Stayin’ Afloat

Like this year, thirty years ago through the holidays I was also unemployed. It was at the beginning of my career — actually more like -before- the beginning. We had few reserves, though few giant obligations either — no student loans, car loans, mortgage or credit card debt. We paid $225 a month in rent (or thereabouts) and this included heat. We had no real estate taxes to pay and I don’t remember paying for health insurance — we had it because I know we’ve never gone without — maybe through Sue’s job. There were no internet fees, or cable TV, or personal computers to own. There simply weren’t many ways to burn money like today.

Looking at the current situation, Sue works out the detailed budget (I pay most of the bills) and clearly we are losing ground bit by bit. It won’t put us on the street any time soon, but we don’t like the feeling. My unemployment insurance claim is running out, so the ‘bit by bit’ is like the crumbling bits of dirt at the edge of a precipice.

At least it feels that way.

Even as such, with college tuition payments winding down and our Blue Cross Blue Shield family plan still less than $1,000 a month, there’s little to complain about. Key items such as food, water, and housing aren’t sending us to the poor house any faster than 30 years ago. It’s the new ways to spend money that are eating around the edges, though we’re pushing back, like producing less trash now that the Town of Ashland charges by the bag to haul it away.

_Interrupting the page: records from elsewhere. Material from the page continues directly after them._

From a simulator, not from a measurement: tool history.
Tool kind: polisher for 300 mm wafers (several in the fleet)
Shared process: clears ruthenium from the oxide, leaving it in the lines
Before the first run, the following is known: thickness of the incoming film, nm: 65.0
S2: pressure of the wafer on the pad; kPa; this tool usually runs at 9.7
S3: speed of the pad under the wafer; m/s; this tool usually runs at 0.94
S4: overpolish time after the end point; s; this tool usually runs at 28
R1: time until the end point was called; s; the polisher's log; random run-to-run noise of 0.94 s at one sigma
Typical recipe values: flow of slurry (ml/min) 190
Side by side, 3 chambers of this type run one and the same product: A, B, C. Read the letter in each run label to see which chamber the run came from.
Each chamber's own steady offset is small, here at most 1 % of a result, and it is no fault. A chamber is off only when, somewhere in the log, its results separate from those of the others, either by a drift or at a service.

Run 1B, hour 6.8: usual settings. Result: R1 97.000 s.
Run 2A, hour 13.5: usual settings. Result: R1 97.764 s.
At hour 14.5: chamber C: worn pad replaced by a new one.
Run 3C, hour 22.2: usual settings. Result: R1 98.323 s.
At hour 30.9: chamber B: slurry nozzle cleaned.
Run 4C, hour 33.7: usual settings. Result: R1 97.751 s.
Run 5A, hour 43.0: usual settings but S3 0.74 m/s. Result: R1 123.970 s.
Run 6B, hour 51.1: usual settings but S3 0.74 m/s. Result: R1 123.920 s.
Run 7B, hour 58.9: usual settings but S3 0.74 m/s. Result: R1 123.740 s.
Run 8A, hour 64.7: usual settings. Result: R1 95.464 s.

By trimming here and there and pleading a bit of financial hardship, this morning Sue renegotiated our FIOS contract for the trash delivered via fiber optic cables (down from $172 to $116). When it comes to arguing over arbitrary prices, being officially unemployed helps, and I suppose from the perspective of FIOS and their telesales department $116 is better than something less than $116 –  like watching us heading back to Comcast. In effect, we’re giving up HDTV – regular digital TV being good enough, and our Internet speed is back to 5Mbs up / 15Mbs down. I was ready to toss TV out altogether, since we can fins most of what we watch online — maybe the next time they try to raise prices. It’s crazy to run one fiber optic line into our house and then charge us three different ways for using it (TV, Internet and Telephone), and then to boot call it a ‘special deal’ to combine these three charges into a slight price reduction. In another ten years such nonsense will go the way of the rotary dial desktop handset. If satellite uplink speeds were faster, I’d giving up on land wires for good.

At this point I’m not sure where else to save money. I’ve engineered our home heating to get this under $1,000 for the winter — and -no- I’m not hauling firewood. We live in a well-insulated home with no odd spaces to heat, and I’ve designed a way to mostly eliminate window loses. Anyone can do this — yet everyone I’ve talked to about the process looks at me like I have two heads, and I realize now that most people would much rather pay extra for heat than lift a finger. I’ve stopped listening to people complaining about their heating bills. Maybe people prefer to complain — raising their howls of protest like a red herring distracting themselves from the more obvious point that those people owning a house are the ones using and (potentially) wasting resources — and it ain’t OPEC or NSTAR’s fault, it ain’t Bush’s or Obama’s fault, it certainly ain’t some Liberal or Conservative conspiracy. With two minutes effort each day our house feels noticeably warmer, holds humidity better, cuts down on cold drafts, and is quieter at night. But nobody outside of our house will see the value of my design (not for lack of trying on my part), and like many of my better ideas, I’ll keep my mouth shut from now on — since it ain’t my fault either.

Parked in the driveway we have a newish Toyota Prius – cheap on gas, though more than three years to go in car payments. My old Maxima is getting close to where maintenance isn’t making much sense unless I drove it more often (to justify the repair dollars-per-mile). If I ever get a job in western Cambridge (interviewed in November and still pending on the cusp of year 2010), I suspect the Max would be an ideal commuter box. If I end up riding the train again to some other job, keeping the Max may not be such a great idea. For now, stuck in limbo, I’ll keep it ‘just-in-case‘ — like so many other obligations in life kept and paid for for ‘just in case.’

As a common of metric, I hear about the ‘cost of living.’ It is not just a statistical metric. It is real. Life costs. But,m the cost is skewed and when I look at what I might need for living right this moment – just for today – it seems most money budgeted and spent buys very little directly (‘directly’ as in cash forked to a checkout person for a loaf of bread).

Instead, our money mostly buys insurance and police protection and the sounds of snowplows in the night. It buys wars and pathetic efforts for peace and a woeful health care ‘system’ for older people — many of whom with more money than us, and cool stuff like money spent on telescopes searching out rouge asteroids and ways to shoot them down. Beyond this (perhaps the best example of wasted money) it also pays politicians to figure out ways to spend it (my own money) to keep me happy and themselves in office.

More than half my lifetime income has gone into paying for ideas and promises like this. Almost nothing by comparison is spent on keeping us warm, fed, and breathing right this moment.

I need to work on that.

~ by kenramsley on December 26, 2009.